I haven't slept in two days. In fact, I still have to sleep as I'm writing this, so expect countless wrong grammar, limited vocabulary, and awkward sentencing more than the usual.
Friday, I was very excited to work again. Saturday would be the first shooting day of my new movie project. Once again, I would play the methodical role of a script supervisor. Having worked as one for three movies already, I thought it would be a piece of cake. I even thought that the job's becoming predictable already. I am already aware which mistakes to make to surely get some verbal abuse by the director as well as how to adapt to the different characters I encounter. (Ugh, I really hate it when I make it sound like moviemaking's a Survivor game! :) )

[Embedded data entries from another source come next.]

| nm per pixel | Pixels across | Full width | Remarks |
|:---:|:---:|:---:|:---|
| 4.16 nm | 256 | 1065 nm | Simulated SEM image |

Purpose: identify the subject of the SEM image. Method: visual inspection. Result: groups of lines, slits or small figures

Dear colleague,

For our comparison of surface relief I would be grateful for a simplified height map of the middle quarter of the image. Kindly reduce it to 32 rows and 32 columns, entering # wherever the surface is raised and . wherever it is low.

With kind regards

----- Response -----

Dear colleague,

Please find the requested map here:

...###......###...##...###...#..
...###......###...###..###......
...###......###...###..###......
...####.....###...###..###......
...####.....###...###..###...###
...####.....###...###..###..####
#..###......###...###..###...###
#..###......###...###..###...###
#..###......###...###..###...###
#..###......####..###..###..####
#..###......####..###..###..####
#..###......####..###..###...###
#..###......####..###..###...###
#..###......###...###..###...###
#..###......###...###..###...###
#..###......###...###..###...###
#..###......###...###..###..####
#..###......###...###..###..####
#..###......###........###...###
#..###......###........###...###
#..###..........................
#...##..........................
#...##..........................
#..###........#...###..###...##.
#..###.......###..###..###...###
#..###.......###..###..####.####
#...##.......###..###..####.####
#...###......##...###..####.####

Surprise, surprise, Friday night, our able PA Grace called to tell me that I'll be doing the assistant director (AD) job instead. WTF! :) "How could that be?," I asked. She told me that since our real AD Ricky Rivero has a recurring role in Berks, he couldn't attend the 1st shooting day. He has to shoot some scenes for airing, she added. That was the bomb! As much as I wanted to protest, I knew I could do nothing about it. Stress, fear and nervousness enveloped me. The last time I felt like this was when I was an AD of the shelved original My First Romance project and I tell you, the feeling's the worst!
Being an AD in an indie movie prod might be fun but believe me, being one for a mainstream movie company is like living in hell. The amount of pressure is just sooo big. You're expected to be the one who keeps the strands connected among all people involved. With the mainstream industry full of power players coming from the "old school", you must also play psychiatrist and know how to stroke their egos for a harmonious working relationship on the set. Add to these of course are the real responsibilities of keeping your film on budget by making sure that the shooting schedule is followed and preprod requirements are met, and being the bridge between your producer and director (and becoming a euphemism expert in the process). I may be talking in jargons and symbolisms (or whatever) here but my point is, an AD job is the worst job in the world and us sadomasochists who want to pursue filmmaking but don't have rich parents to produce our films or send us to film schools have no choice but to aspire and settle for this particular job to become future directors hopefully (with emphasis on hopefully since it might not even become a reality). (What a Guinness for longest sentence! Haha!)
Anticipating for the worst and feeling the pressure to do well as temporary AD, I wasn't able to sleep. You know those instances wherein you try so hard to sleep because you have a big day the following day but no matter what you do, your eyes just won't cooperate? That's what happened to me.
Coming to the set, I felt like a zombie literally lifted by the butterflies in my stomach up to the sky. The sequences to be taken were office scenes and there would be some crowd direction to do. It would have been easier if we have good crowd actors here in the P.I., but man, our crowd actors are not even actors! They're mostly jobless people who're there for the money and not even for the experience (not all tho). The fact that I've also been hearing ugly set stories about one of our actresses didn't help ease my nervousness at all. I went to the location putting on my best game face.
Then the mask fell. The most wonderful feeling about being nervous is when you know that others are also nervous like you. PA Grace who felt she was unprepared (the script just arrived that midnight) was nervous. Our cinematographer was a first timer, he must have also felt nervous. One of our main actresses even if she may be a subtle biatch (from what I heard but yet to see) couldn't conceal her nervousness. The production design team just packed up from taping early morning and was very nervous. And the most wonderful of all, our director actually verbalized to us that he's nervous with the project being his first movie in 4 years. Observing, hearing and seeing them being nervous, I knew instantly I should stop being one.
I gave my all the whole day. I doubled as script continuity and AD on the set. It was physically tiring but my spirits were just up. I was very determined to make it through the day no matter what. There was no encouragement or whatsoever, the drive just came naturally inside me. I wanted to do well. I wanted to prove to myself and to others that I'm a hardworking and efficient biatch. And while we only finished one full sequence (the other two still have remnants), I know I did fine. Heck, the fact that I survived the day is more than fine.
I'm ready to rrrrrrumble!!!!! Just let me sleep first.